Multiprocess Mode

Prometheus client libraries presume a threaded model, where metrics are shared across workers. This doesn’t work so well for languages such as Python where it’s common to have processes rather than threads to handle large workloads.

To handle this the client library can be put in multiprocess mode. This comes with a number of limitations:

Registries can not be used as normal, all instantiated metrics are exported
- Registering metrics to a registry later used by a MultiProcessCollector may cause duplicate metrics to be exported
Custom collectors do not work (e.g. cpu and memory metrics)
Gauges cannot use set_function
Info and Enum metrics do not work
The pushgateway cannot be used
Gauges cannot use the pid label
Exemplars are not supported
Remove and Clear of labels are currently not supported in multiprocess mode.

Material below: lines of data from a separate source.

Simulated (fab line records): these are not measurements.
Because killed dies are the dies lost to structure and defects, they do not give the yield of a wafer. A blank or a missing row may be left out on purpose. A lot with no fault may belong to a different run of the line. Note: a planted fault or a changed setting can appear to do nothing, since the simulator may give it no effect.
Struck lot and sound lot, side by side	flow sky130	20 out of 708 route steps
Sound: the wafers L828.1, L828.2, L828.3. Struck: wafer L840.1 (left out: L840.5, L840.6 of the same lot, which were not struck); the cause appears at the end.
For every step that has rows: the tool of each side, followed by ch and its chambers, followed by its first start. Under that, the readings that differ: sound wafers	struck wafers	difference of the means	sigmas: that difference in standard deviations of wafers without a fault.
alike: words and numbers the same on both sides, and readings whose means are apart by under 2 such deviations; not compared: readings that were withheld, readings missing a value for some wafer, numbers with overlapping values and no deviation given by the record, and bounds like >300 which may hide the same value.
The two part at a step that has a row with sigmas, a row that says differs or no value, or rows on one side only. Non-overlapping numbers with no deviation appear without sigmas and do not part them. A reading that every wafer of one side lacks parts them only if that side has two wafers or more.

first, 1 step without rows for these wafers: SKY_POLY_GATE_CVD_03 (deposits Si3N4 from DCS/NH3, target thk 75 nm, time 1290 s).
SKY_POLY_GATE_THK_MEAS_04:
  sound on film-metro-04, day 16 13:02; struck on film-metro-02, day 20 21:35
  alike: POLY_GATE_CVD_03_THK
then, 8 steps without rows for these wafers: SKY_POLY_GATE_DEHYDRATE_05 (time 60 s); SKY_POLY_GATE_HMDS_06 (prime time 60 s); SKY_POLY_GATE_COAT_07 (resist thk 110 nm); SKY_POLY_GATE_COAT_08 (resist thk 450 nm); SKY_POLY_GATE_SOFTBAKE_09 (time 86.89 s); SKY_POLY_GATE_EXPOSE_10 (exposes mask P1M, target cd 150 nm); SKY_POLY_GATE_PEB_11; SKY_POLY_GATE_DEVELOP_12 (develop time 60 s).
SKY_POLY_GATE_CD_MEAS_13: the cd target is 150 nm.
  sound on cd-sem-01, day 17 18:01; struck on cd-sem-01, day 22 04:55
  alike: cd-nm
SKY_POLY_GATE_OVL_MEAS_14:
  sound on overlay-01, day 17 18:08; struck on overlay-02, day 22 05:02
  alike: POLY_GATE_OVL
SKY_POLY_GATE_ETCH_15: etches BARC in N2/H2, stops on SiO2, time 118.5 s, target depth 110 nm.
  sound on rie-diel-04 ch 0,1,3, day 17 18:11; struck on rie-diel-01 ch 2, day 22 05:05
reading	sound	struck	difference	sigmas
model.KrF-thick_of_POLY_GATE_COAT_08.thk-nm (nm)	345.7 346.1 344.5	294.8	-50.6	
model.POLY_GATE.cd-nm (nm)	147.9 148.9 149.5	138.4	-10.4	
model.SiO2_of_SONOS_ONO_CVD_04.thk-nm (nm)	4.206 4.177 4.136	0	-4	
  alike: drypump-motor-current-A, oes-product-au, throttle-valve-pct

There’s several steps to getting this working:

1. Deployment:

The PROMETHEUS_MULTIPROC_DIR environment variable must be set to a directory that the client library can use for metrics. This directory must be wiped between process/Gunicorn runs (before startup is recommended).

This environment variable should be set from a start-up shell script, and not directly from Python (otherwise it may not propagate to child processes).

2. Metrics collector:

The application must initialize a new CollectorRegistry, and store the multi-process collector inside. It is a best practice to create this registry inside the context of a request to avoid metrics registering themselves to a collector used by a MultiProcessCollector. If a registry with metrics registered is used by a MultiProcessCollector duplicate metrics may be exported, one for multiprocess, and one for the process serving the request.

from prometheus_client import multiprocess
from prometheus_client import generate_latest, CollectorRegistry, CONTENT_TYPE_LATEST, Counter

MY_COUNTER = Counter('my_counter', 'Description of my counter')

# Expose metrics.
def app(environ, start_response):
    registry = CollectorRegistry()
    multiprocess.MultiProcessCollector(registry)
    data = generate_latest(registry)
    status = '200 OK'
    response_headers = [
        ('Content-type', CONTENT_TYPE_LATEST),
        ('Content-Length', str(len(data)))
    ]
    start_response(status, response_headers)
    return iter([data])

3. Gunicorn configuration:

The gunicorn configuration file needs to include the following function:

from prometheus_client import multiprocess

def child_exit(server, worker):
    multiprocess.mark_process_dead(worker.pid)

4. Metrics tuning (Gauge):

When Gauges are used in multiprocess applications, you must decide how to handle the metrics reported by each process. Gauges have several modes they can run in, which can be selected with the multiprocess_mode parameter.

‘all’: Default. Return a timeseries per process (alive or dead), labelled by the process’s pid (the label is added internally).
‘min’: Return a single timeseries that is the minimum of the values of all processes (alive or dead).
‘max’: Return a single timeseries that is the maximum of the values of all processes (alive or dead).
‘sum’: Return a single timeseries that is the sum of the values of all processes (alive or dead).
‘mostrecent’: Return a single timeseries that is the most recent value among all processes (alive or dead).

Prepend ’live’ to the beginning of the mode to return the same result but only considering living processes (e.g., ’liveall, ’livesum’, ’livemax’, ’livemin’, ’livemostrecent’).

from prometheus_client import Gauge

# Example gauge
IN_PROGRESS = Gauge("inprogress_requests", "help", multiprocess_mode='livesum')